The acquisition and collection of charged-off credit card debt is a big business.
During 2011, the five largest debt buyers alone purchased $51 billion face value of charged-off credit card debt directly from card issuers. The debt buying industry has a high rate of revenue growth, is highly profitable, has low barriers to entry and is one of the most attractive segments of the Asset Recovery Management industry.
Additionally, the industry has achieved significant recognition as a great investment vehicle. The major companies not only purchase very large quantities of charged-off credit card debt directly from major banks, but they are financed by lending syndicates headed by these major banks:
- JP Morgan Chase administers a $100 million revolving credit facility and a $150 million term loan for Asset Acceptance Capital Corp.

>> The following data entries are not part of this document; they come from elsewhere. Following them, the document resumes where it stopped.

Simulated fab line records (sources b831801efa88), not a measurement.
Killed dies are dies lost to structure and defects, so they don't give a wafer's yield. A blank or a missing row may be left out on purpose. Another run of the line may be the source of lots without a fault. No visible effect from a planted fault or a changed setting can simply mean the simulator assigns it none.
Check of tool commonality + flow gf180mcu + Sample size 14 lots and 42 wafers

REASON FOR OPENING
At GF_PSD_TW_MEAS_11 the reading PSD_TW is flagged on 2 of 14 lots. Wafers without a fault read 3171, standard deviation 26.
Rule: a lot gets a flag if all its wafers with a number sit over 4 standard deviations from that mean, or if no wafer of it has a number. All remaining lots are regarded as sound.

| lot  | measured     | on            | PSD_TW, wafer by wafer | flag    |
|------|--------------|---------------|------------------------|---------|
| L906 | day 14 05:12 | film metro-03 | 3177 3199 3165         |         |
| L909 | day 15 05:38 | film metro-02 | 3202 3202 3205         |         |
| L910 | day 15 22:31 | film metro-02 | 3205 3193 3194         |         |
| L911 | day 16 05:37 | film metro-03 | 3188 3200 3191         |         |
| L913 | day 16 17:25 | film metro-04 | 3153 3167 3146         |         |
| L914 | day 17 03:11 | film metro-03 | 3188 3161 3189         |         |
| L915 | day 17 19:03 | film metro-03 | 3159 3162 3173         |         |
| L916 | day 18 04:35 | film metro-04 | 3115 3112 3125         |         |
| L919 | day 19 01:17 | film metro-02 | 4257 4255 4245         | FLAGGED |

- Portfolio Recovery Associates recently announced the close of a $600 million credit facility to fund business operations and expansion. Bank of America Merrill Lynch led arrangements for the facility with Wells Fargo Securities and SunTrust Bank
- NCO Group has a $569 million term loan and $100 million revolving loan administered by Morgan Stanley
The unique market opportunity for Ropay is to be able to readily purchase non-performing assets because the card issuers selling the charged-off debt are narrowing their selection of “preferred” agencies due to the increasing number of penalties and fines for collection agency violations.
Of even more concern to the card issues are the number of debt buyer/collection agencies finding themselves in hot water with the various state Attorneys General. The turmoil in the industry offers tremendous opportunities for debt buyers who adhere strictly to state and federal laws and treat consumers with dignity and respect.